Thursday, March 25, 2010

List synergy

A lot of the time I see people making lists that lack the synergy needed to carry out their battleplan.  You see lists that's supposed to be fast take slow units that slow the rest of the army down; or an army that takes too many reserves and it gets dissected on the field turn by turn.  This post will hopefully help people realize these issues and how to improve upon it.

Let's look at some example lists that preform well in battle and analyze why they work.

Eldar Castle list (Defensive):
2x large units of Wraithguard
3x Wraithlords
A squad of counter-attacking Harlequins + Shadowseer

The entire army moves slow but the units here are incredibly resistant to damage.  The big to note about this list is that the army's movement speed is the same.  Everything moves as one, the tempo remains constant, and nothing is left stranded or out of reach of immediate assistance.  The Wraithguard, Avatar and Wraithlords are all really tough with their T6+ and 3+ saves.  Eldrad offers great protection to the army via zone wide psychic protection and Fortune on your units so you get that armor re-roll.  Your shooting is primarily short-ranged but with guide  your Wraithguards' no armor save instant death shots become really intimidating.  The main weakness of this army is CC, but that's why you have Harlequins with a Shadowseer hiding behind your Wraithguard as the ultimate counter-charging element.  Overall, this list favors a more defensive player's playstyle but has all the right tools to make it work.  It moves as one, shoots at one and reacts as one.

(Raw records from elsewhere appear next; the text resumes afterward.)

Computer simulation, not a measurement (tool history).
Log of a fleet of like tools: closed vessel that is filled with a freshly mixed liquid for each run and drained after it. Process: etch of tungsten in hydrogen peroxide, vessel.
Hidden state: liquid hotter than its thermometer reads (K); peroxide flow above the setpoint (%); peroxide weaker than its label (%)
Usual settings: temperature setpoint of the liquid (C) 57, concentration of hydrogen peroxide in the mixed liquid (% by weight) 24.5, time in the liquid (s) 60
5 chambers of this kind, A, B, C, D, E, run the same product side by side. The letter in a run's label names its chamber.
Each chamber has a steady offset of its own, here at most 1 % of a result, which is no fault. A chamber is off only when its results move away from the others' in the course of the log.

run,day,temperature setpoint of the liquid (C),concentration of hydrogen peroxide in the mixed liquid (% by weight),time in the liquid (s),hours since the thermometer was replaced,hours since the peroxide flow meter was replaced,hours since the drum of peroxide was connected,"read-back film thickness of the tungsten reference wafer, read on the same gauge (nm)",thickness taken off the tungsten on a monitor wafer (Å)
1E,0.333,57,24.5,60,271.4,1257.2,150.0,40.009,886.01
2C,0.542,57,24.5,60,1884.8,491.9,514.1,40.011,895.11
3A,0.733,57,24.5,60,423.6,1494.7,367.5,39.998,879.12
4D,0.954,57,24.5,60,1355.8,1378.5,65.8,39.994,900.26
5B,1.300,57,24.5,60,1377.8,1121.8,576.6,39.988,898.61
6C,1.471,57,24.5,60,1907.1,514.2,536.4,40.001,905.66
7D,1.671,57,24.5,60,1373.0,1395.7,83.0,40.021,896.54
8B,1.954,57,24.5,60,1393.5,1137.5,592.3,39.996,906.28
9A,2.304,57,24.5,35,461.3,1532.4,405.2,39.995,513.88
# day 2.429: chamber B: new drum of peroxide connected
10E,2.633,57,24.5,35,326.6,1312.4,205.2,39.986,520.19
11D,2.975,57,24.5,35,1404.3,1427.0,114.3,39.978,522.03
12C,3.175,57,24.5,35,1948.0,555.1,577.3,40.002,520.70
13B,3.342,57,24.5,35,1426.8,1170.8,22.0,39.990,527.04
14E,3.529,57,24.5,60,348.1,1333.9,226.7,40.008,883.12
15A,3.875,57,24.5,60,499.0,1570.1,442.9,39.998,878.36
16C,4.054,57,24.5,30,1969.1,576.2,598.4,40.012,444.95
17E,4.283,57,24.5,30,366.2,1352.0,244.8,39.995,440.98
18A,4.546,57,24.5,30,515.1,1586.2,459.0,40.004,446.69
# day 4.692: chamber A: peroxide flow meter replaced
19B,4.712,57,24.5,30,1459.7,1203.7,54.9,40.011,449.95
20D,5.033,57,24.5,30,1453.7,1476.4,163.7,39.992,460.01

Blood Angels list (Offensive):
Chapter Master Seth
Honor Guard in RB
Librarian w/ JP in a squad of 10x flying ASM
2 more squads of ASM in a Rhino and Razorback
Corbulo with the ASM in the RB
Furioso Dreadnought in a Drop Pod
3x Baal Preds

This list functions in a mindset completely opposite to the Eldar castle list listed above.  This list is fast, completely geared towards assault and concentrated pressure.  Seth and his HG bodyguard turbos forward with the rest of the army while the Baal Preds lay down suppressing fire.  The Librarian and his squad of ASM flies behind the rest of the mechanized army, providing them with 4+ cover.  Everything moves at 12"+ and above; most elements moving at 18" and popping smoke because they want to reach combat ASAP.  Blood Angels excel at speed, close combat and extreme early game pressure.  You force the tempo of the game to change because of your speed and your opponents must react accordingly or be destroyed.  That's the entire purpose of a fast, hard-hitting army.  And that's exactly why stationary elements such as Devastators don't really work in a list like this.

Space Wolves list (Balanced):
Rune Priest
Arjac Rockfist
4x squads of Grey Hunters, 3 in Rhinos, 1 in LRC
2x squads of 6x Long Fangs with 5x ML

The advantage of Wolves is that they're a very balanced army.  At the same time, they're a very powerful army because they can do almost everything really well.  Space Wolves have strong elements of shooting, CC and psychic abilities; thus, they can build balanced lists better than most armies.  In short, they're basically C:SM who can shoot better and assault better.  The Long Fangs provide long range firepower and the 4x solid squads of Grey Hunters excel at close-range engagements.  The Rune Priest can support the field with long range attacks or medium range denial and Arjac Rockfist destroys most things in close combat.  Because of the army wide counter-attack special rule, Space Wolves can receive a charge just as well as charging into combat themselves.  This makes them an extremely flexible and powerful army.  Unlike most armies, Space Wolves don't need to force the tempo of the game to remain effective.

With these examples in mind, I hope it's easier to see what a good list should look like.  You need a list that can move together and take advantage of the strengths of your army.  If you have a fast list, don't take slow units that will slow the rest of it down.  Concentrate on the strengths of your book and play with units that'll take advantage of that.  Your strongest list will always be one that fits your playstyle.  That's simply because instinctively, you already played out the battle in your head before it even begun.  Yet another reason why copying winning tourney lists off the internet doesn't guarantee victory.


rpthomps1111 said...

I think you made a really powerful point about movement and the idea that the army should move together in some cases. You can make sure the army stays together virtually as well. If a biker squad goes 18" and can be fire supported at 18" that is the same, IMO as moving 18".


Derrick Whittet said...

"Yet another reason why copying winning tourney lists off the internet doesn't guarantee victory."

Good post overall, and had to emphasize the quote above. It applies in fantasy as well as 40k, and it's something I've seen countless times.

People really need to build their own lists, try things out. Sure, certainly talk to others, get their opinions and most importantly discuss the "why's and why nots" of everything. Not to just do what your told, but to build a good understanding of why each unit is in your army, and how you're planning on using it.

It's not like where you can just use the current favourite character build and win by default. A "poor" list using units that are technically underpowered but chosen with specific purposes and a well thought out battle plan will stomp all over lists copied from tournaments without understanding.